A car bomb struck a NATO military convoy in Afghanistan's southern city of Kandahar on Wednesday, causing several casualties, an AFP reporter said.
The powerful blast damaged an armoured vehicle, which appeared to belong to the Canadian military, and set a house alight, the reporter said.
A taxi driver named only Amanullah said he saw several bodies being carried off.
"I saw people with blood on their bodies rushed from the blast site. I don't know if they were alive or dead," he told AFP.
NATO's International Security Assistance Force (ISAF) and the Canadian military said they did not immediately have information about the attack.
Afghan officials could not be reached for confirmation.
Human flesh was scattered at the scene of the explosion, suggesting the blast was detonated by a suicide attacker, an AFP reporter said. Parts of the car used in the attack were flung around 100 metres (yards) away, he said.

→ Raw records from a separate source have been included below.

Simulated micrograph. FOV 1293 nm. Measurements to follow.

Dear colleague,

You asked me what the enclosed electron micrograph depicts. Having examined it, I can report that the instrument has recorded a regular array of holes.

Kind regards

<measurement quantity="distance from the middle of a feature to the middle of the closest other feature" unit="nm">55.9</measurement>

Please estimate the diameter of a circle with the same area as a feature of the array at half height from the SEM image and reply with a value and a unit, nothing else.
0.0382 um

Dozens of ambulances and police vehicles rushed to the site and Canadian troops blocked off the road, which is regularly used by the military to access the Kandahar Air Field, the main NATO base in southern Afghanistan.
Smoke was coming out of the damaged ISAF vehicle. Firefighters were trying to put out the house fire.
There was no immediate claim of responsibility for the attack but such blasts are usually carried out by the extremist Taliban, which was in government between 1996 and 2001.
The hardliners were ousted in a US-led campaign for not handing over their Al-Qaeda allies, wanted after the 9/11 attacks that killed about 3,000 people in the United States.
Kandahar city, capital of the restive Kandahar province from where the armed Taliban religious movement rose in the early 1990s, was the scene of the deadliest suicide bombing in Afghanistan.
The attack at a dog-fighting match on the outskirts of the city last month left about 100 people dead, although officials have said some were killed by gunfire from security guards who opened fire after the blast.
The blast killed a prominent anti-Taliban commander but the hardliners did not claim responsibility.